Accessibility Tools

  • Content scaling 100%
  • Font size 100%
  • Line height 100%
  • Letter spacing 100%
Terri-ann White reviews Swallowing Clouds by Lillian Ng
Free Article: No
Contents Category: Fiction
Review Article: Yes
Show Author Link: Yes
Article Title: After the Heat
Online Only: No
Custom Highlight Text:

The funny ways we have of writing about sex and how rarely it really works. The memory of how it feels, what is involved, what it means. How strenuously we, as writers and as people who have done it and then talk or write about it, try to capture the movement and intensities we remember. And how ludicrously it so often comes out at that second division, once removed from the flesh and heat.

Book 1 Title: Swallowing Clouds
Book Author: Lillian Ng
Book 1 Biblio: Penguin, $19.95pb, 305pp
Book 1 Author Type: Author
Display Review Rating: No

Lillian Ng’s second novel, Swallowing Clouds, slips into traps of trying to make an erotic dramatic scene and, largely, falls short of the task. The naming of body parts and rituals, the material of sex and all the sensual stuff, is, I think, its first problem; there is a comic joy to some of the catalogue of names used, but when they appear again and again that charm is likely to wear down or even off. The jade whisk; the amethyst agaric peak; the jade fountain; the coral twin peaks; the red pine peak; Chinese sausage; the passage of yin; her grotto. As in:

His red pine peak rose precipitously, a lone summit above a swift river. Excited by his yang essences, her grotto was inundated with fluid. It dripped and bubbled, and the secluded spring tumbled out of the mouth of the river of yin.

And:

Zhu Zhiyee inserted his jade whisk into the grotto, to act as a drinking straw, in order to siphon the secretion to extract and nourish his yang ... Finally he crouched down, like a tortoise, to drink at the jade fountain.

Doesn’t sound too sexy, does it? (Wait till you read about breasts and nipples and a butcher’s sharp eye.) I tried to work out throughout this novel, described as an erotic tale, what is going on in it, and what is going wrong. The conceit of using ancient Chinese texts as references for talking about the horizontal folk-dancing caper (to use an Australian irreverence) is interesting and potentially a way to get around the cringe factor of an over-determined subject like sex. But matched with the melodrama of the writing, the implausibility that is the result of the novel trying to be too many different and incompatible things, and the repetition of these namings of the implements of pleasure, it sinks, I’m afraid, into banality.
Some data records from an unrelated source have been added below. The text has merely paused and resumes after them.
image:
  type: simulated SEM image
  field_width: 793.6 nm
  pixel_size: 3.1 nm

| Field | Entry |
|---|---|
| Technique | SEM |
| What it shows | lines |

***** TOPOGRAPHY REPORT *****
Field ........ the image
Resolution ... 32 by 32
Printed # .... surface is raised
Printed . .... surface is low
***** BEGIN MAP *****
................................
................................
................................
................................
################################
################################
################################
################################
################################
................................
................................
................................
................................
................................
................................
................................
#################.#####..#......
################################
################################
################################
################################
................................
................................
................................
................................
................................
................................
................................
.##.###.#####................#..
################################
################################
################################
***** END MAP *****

A confusion, throughout, about the tone: whether irony is at play, or whether I should keep reading these names as euphemisms, whether it is a masking device borrowing from other texts, a new way to obfuscate. Whether, in fact, I was being too precious; the preponderance blunted my sympathy, my openness, though.

As does the contemporary counter-story of the return of Syn to China with Australian tourists in 1994. But I’m jumping the gun, because what I wanted to say in the first place was that the novel starts wonderfully well. The prologue sets up a scene of Chinese tradition and sexist practices: a woman is drowned in a wicker pig’s basket in Shanghai in the manner of a festive event in 1918 for the crime of adultery. She is the last recorded case of such a punishment; her lover is let off after a police bribe. Her demise is recounted vividly in this opening humdinger, and it reminded me of one of my favourite ever books, Maxine Hong Kingston’s Woman Warrior, published in 1977. The pain and retribution that is meted out unevenly; the dangers of sexual desires.

Our protagonist Syn is the reincarnation of this poor woman – she is told this by a blind soothsayer just before she hops on a plane for Australia, where she will study English. Her expenses have been paid by a village eunuch. As the novel progresses, we find out more about her early life in China, about the repercussions of the Cultural Revolution, her parents’ disaster, and something of her own monstrous initiation into sex through ritual rape and abuse. The novel’s timeframe is before the Tiananmen Square massacre to 1994. Syn is one of the many Chinese students stranded in Australia.

Her lover is a butcher and her employer; his means and personal power has something of a shifting quality. Sometimes, he is required to do his butchery in his shop all day, while at other times he is a wheeler and dealer, albeit one who is dominated by his neurotic and greedy wife, and rich. This development of character and event is not fully realised, but the erotics are more important in the scheme of the book’s progress. Because I think I have worked out why it’s all there anyway: it’s to prove the soothsayer’s prophecy that the best action in this re-run of life is to ditch the man and keep the money. The man will always be unworthy, unreliable.

You are that ghost back on earth. To have your revenge. On men. Not to kill or maim, but to take their money. To get even. You’ll never be successful as somebody’s wife.

Not only are you drowned in a pig’s basket in public, but you must pay for past crimes into the next life. Take revenge: take his money. And that has been the purpose of the novel, to show this in action. I wanted more.

The present is represented with this trip back to China by Syn to take her mother back to a new life in Australia. It could have been comical if it hadn’t been so earnestly written to tell us about China’s culture and history: it is a guided tour of the worst order, ‘an exquisite packaged tour. A boutique tour organised by a cultural group: the ACT (Asian Cultural Tour), led by an eminent Professor in Oriental Studies of the University of ACT’ made up of thirty or so Aussies who ask dumb questions so that we, fellow reader, can be enlightened.